Then, it happened to me. I was almost dead. But I came back from the dead. Even though I should be dead already. When I’m with my friends, I try to read their minds to determine if they think I’m living on bowered time. I’m afraid that if the tables were turned and I was looking at them post-heart attack, I’d be thinking that.

Actually, I feel quite normal. Except that I have to neurotically touch my pacemaker every day, which makes me feel like I have verified that it’s functioning properly. Or try to mystically assess if my coronary arteries are closing up due to unwitting consumption of hidden fat. And take a minute or two to fret that everything could just go black all of a sudden and then just like that, I’ll actually be dead. Again.

Not so much Walking Dead as Walking A Little Bit Crazy.

Well, this took a dark turn. I meant it to be the celebration of life, of the joy of veganism, the power of plant based eating, an old dog learning a wonderful new trick. Instead it turned into a look inside my head. Sorry about that.

That’s what I love about blogging. The truth comes out no matter what you set out to do. I should do this more often.

To end things on a happier note, the crape myrtles are in bloom now.

Other Places

I’m considering changing the name of this blog to “Other Places” because that’s where I do my sharing these days. On a scale of 1-10 – v Instagram is 1 (best) and Facebook is 10 (worst). In between is Twitter, Gab and MeWe. Even though I have a long standing account there, Parler gives me a headache. This is something that I wrote on Instagram this week – as you can see, it’s longer than the usual entry over there.
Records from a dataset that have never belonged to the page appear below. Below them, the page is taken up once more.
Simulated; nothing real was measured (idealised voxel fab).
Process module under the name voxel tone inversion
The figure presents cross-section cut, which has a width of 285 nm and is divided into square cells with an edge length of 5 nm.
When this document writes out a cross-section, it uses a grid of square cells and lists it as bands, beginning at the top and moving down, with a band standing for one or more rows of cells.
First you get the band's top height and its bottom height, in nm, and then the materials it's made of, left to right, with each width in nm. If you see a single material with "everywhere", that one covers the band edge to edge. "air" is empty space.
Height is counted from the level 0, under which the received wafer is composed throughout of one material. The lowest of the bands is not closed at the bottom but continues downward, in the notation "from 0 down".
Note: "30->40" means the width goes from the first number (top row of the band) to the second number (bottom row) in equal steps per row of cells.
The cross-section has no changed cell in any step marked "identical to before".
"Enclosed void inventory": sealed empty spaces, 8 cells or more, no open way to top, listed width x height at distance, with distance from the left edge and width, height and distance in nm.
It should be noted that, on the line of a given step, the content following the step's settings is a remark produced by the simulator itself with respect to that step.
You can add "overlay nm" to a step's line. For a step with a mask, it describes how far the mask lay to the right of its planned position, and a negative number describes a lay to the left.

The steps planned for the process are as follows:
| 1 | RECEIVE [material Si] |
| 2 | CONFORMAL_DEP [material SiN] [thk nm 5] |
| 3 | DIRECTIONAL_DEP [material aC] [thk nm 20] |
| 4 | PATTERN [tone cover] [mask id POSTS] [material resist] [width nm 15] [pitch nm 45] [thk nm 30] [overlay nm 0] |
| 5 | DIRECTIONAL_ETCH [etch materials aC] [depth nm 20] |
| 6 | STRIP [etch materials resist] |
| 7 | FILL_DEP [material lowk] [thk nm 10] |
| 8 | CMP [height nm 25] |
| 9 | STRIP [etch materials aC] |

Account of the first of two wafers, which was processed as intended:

SAGGY BAGGY AND GONE TO THE THRIFT STORE.

This week marks a 75 pound weight loss for me since July. Weight loss wasn’t my primary objective – I was looking for the cardiac benefit of going vegan but I’ll take it. (Did you know that it’s passé to use the term vegan? Now the thing to say is plant-based. Further, my particular corner of the planet is known as PBWFNF – plant-based whole foods no fat.) Anyway, lots to be happy about now but there’s sadness, too.

I’ve been hanging onto some really good business clothes that I outgrew, waiting for the day that I’d slim down and fit in them again. I know I’m not the only one that does this. I missed the window. I always thought It would be so great if my clothing was loose, or my rings would spin around or if bracelets and watches had to be pushed up on my forearm to keep the faces pointed towards me. But that’s not what happened – it’s annoying and uncomfortable.

I waited too long to try them on and now they look like circus tents hanging on me. And spinning rings and bracelets -which imply that you’re so slim you can’t find items small enough for you – are very annoying. The thing that hurts is how much angst I had separating myself from these things. I guess it’s because they were some of the best quality clothing I ever owned?

In the end, I bagged up 3 kitchen can bags, crammed full of these items, some with the tags still on, that were special to me and took them to a local thrift shop that supports the battered women’s shelter. Forgive me when I tell you that I couldn’t let go of 2 of my best blazers, 3 wrap dresses, or even my 2 fabulous faux fur coats. (I might still need those coats in wintery Florida!)

They told me the shelter women get first crack at incoming clothing and I hope that’s true. It’s a comfort to think that women who are right now without the basic necessities will be wearing that clothing someday, maybe to job interviews or for loan applications.